ABSTRACT

Reference evapotranspiration (ETo) is an important parameter used in numerous applications, such as climatological and hydrological studies, as well as for water resources planning and management. There are several methods to estimate ETo, being that the FAO Penman-Monteith (EToPM) method is considered standard. This method needs many parameters (solar radiation, air temperature, humidity and wind speed), however there are still many uncovered areas, suggesting the need for methods of calculating evapotranspiration based on few meteorological elements, such as air temperature. Therefore, this study aimed to determine the ETo by Hargreaves-Samani method in the experimental watershed of the “Riacho do Papagaio” farm, in county of São João, in north-eastern Brazil, using data of 2011 and 2012. Reference evapotranspiration estimated by non-calibrated Hargreaves-Samani method (EToHS) was overestimated in all months (RMSE = 1.43 mm·d⁻¹), mainly in months of lower evaporative demand (from May to July). Because of these tendencies, this method cannot be used in its original form to estimate ET for this region; therefore, a calibration of radiation adjustment coefficient (kRs) was performed. The calibrated Hargreaves-Samani method (EToHSc) had better performance (RMSE = 0.52 mm·d⁻¹), being suitable for predicting ETo in this region. 

1. Introduction

Evapotranspiration is one of the major components in the hydrological cycle, and its reliable estimation is essential to water resources planning and management. Furthermore, it is necessary to quantify ET for work dealing with water resource management or environmental studies. ET quantification frequently must be preceded by the determination of reference evapotranspiration (ETo) [1].

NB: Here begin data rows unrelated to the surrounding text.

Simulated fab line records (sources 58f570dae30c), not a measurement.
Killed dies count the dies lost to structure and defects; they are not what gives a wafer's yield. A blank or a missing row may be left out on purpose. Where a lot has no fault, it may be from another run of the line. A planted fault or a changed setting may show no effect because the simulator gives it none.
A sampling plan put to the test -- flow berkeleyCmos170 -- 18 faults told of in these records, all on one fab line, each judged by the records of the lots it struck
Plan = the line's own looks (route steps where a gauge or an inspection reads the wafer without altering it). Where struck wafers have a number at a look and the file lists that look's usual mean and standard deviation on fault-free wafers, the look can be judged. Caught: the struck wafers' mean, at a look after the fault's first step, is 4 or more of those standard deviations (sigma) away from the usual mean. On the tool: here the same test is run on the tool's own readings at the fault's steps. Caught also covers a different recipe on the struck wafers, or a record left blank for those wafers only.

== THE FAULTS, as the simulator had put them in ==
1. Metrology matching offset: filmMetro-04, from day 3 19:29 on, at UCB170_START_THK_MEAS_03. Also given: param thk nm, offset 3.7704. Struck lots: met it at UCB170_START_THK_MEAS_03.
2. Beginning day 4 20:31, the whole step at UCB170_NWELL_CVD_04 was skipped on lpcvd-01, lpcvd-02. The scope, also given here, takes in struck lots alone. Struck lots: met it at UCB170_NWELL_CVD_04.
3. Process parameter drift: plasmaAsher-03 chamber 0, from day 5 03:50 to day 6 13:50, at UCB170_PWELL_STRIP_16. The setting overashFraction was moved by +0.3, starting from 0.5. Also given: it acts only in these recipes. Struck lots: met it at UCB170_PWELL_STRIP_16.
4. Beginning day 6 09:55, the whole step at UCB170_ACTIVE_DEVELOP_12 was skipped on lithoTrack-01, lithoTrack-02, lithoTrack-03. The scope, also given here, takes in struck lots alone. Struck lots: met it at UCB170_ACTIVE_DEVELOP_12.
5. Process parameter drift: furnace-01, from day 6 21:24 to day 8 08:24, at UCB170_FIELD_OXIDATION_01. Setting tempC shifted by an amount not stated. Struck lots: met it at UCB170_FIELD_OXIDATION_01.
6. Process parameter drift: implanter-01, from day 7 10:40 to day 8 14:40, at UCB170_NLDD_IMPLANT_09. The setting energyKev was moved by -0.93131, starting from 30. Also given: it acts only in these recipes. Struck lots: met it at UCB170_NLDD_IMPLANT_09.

There are several methods to estimate ETo, but their performance in different environments is diverse, since all of them have some empirical background. The FAO Penman-Monteith (EToPM) method has been considered as a universal standard to estimate ETo for more than a decade. This method considers many parameters related to the evapotranspiration process: net radiation, air temperature, vapor pressure deficit and wind speed; and it has presented very good results when compared to data from lysimeters populated with short grass or alfalfa [2].

However, the number of meteorological stations where all of these parameters are observed is limited in many areas of the globe. The number of stations where reliable data for these parameters exist is an even smaller subset. This is especially true in developing countries where reliable collection of wind speed, humidity and radiation is limited [3]. The FAO Penman-Monteith method is also appropriate for the calibration of other ETo estimation equations. The utilization of these calibrated ETo equations is recommended in the absence of data of any of the meteorological parameters necessary for the application of EToPM [4].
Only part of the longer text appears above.